Sunday, April 13, 2003

Two observations:

First: columnists & op-ed writers in the Caribbean newspapers have had a lot to say about Iraq these last weeks, unsurprisingly; & now that the war seems all but won they've started to write about the possible consequences. I don't read the papers as closely as I once did, so no doubt I've overlooked some relevant material, but I find it remarkable that of all the columnists I've read not one has managed to say unambiguously that Saddam's removal is a cause for relief. Whatever else this war has been or has done, is it not clear to any decent person that Saddam Hussein's long, despotic reign was a history of horrors, & that it is a good thing he is finally, belatedly, gone? (Not clear? Read this or this.)

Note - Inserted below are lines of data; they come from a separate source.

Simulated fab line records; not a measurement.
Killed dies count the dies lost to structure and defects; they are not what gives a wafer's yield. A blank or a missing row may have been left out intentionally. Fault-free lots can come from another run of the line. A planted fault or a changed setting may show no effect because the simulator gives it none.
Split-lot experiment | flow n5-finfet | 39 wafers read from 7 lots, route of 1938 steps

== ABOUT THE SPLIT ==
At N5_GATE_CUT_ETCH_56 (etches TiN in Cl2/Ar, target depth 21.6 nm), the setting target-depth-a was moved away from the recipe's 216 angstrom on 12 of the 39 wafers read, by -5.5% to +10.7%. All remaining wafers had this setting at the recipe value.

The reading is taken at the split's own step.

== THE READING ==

Second: I find it even more remarkable that in the last fortnight I haven't read a single protest in the regional press against the recent arrest & imprisonment of non-violent dissidents in Cuba, including human rights activists, journalists, & owners of private libraries, men & women who have done nothing but exercise their right to freedom of expression. Instead, Atillah Springer writes in today's Guardian (no permalink) that meeting Fidel Castro is one of the "top ten things" she'd like to do. (I don't imagine she'd take the opportunity to ask him why he's locking up independent journalists for doing nothing more than expressing their opinions publicly--something Springer herself is paid to do every week.) Worse, John Maxwell, writing in today's Observer (his column, by the way, is called "Common Sense"), actually attempts to justify Castro's crackdown on the dissidents, claiming that "the Cubans have been through four decades of subversion, sabotage, sanctions and terrorism designed to change their regime. They know the tricks of the trade better than anyone else." This is sheer moral depravity.